Quantifying the difference would be hard, but all thing being equal your logic is sound.
I would expect a tiny improvement in performance every time you did an integer IF vs. a string IF. Over 300 million rows, that would add up to a measurable difference.
Externalizing the alias from the workbook is also a good strategy. Calculated fields, and particularly string-based calculated fields, are expensive. Taking that workload out of the workbook will definitely improve performance.
Whether those 2 combine to give you massive gains is impossible to predict. Measurable, yes, but massive?
The next biggest impacts you can have are materializing calculations in the data source vs. performing the calcs (ANY calcs) in the workbook, and if possible, pre-aggregating the data in Prep prior to bringing it into the workbook. Those have to be done somewhere, and if you need to prioritize user-facing load times/performance then doing them before the data gets to the workbook will help. TOTAL time end to end for the process likely won't vary much, but you'll shift a lot of the load to a part of the process the user will not have to see.
Thanks for the response Michael!
Agreed! Summary data will definitely help but due to the nature of this dashboard, we need the most granular data and then run count distinct functions on a ID to get the correct numbers based on different dimensional values. Since there are many to many relationships in the data set and different date level view, we need to take the lowest grain of data and let Tableau execute the aggregation at run time. This returns the correct number in an extremely dynamic report but my trade-off is that it's very compute intense.

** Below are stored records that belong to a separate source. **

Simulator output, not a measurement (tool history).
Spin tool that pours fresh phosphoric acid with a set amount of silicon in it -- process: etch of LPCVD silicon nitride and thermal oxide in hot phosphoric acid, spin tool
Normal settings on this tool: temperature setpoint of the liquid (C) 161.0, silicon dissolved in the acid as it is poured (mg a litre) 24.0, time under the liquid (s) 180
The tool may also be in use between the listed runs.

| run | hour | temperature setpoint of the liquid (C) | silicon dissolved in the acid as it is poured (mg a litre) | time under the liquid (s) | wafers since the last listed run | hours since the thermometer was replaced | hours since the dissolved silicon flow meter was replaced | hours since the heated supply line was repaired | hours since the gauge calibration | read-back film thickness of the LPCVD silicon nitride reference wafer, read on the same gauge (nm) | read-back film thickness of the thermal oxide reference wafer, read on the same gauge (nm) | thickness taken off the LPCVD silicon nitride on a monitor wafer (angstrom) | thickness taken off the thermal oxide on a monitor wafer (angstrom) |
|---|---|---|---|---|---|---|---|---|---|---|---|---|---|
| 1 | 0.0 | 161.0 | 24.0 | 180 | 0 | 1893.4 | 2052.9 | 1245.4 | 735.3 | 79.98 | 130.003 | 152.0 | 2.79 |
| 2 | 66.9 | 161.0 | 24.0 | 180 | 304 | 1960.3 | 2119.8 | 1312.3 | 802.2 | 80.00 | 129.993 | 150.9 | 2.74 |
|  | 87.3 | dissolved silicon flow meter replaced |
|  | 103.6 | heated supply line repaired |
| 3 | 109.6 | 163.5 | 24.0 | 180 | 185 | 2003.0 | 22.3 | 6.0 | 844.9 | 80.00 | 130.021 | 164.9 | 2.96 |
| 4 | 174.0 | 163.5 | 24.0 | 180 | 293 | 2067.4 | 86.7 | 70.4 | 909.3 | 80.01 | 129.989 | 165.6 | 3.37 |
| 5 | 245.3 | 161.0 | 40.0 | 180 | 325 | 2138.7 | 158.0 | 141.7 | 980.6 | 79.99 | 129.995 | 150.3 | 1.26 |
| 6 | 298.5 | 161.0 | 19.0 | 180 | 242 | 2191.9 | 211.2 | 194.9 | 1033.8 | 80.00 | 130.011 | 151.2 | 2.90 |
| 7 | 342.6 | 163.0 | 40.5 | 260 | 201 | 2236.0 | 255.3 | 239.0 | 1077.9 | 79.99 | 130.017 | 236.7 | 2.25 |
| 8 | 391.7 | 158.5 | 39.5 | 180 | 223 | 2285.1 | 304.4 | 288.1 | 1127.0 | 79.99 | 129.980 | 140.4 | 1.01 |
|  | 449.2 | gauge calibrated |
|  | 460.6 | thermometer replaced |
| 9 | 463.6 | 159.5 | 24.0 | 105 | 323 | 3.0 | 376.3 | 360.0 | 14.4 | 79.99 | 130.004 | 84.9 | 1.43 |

For example, if an single ID spams 12 months, i would want to count that ID once when i'm at a monthly view, but also only 1 time at the yearly view. Aggregating on the dimension beforehand will cause it to be counted 1 for each monthly view but 12 times for the yearly view due to the grouping.
Right now, i'm chasing marginal returns and see how i can optimize anywhere. Hence, I want to see how does getting rid of string values in the hyper extract completely and only using integer/Boolean/date/alias will improve performance.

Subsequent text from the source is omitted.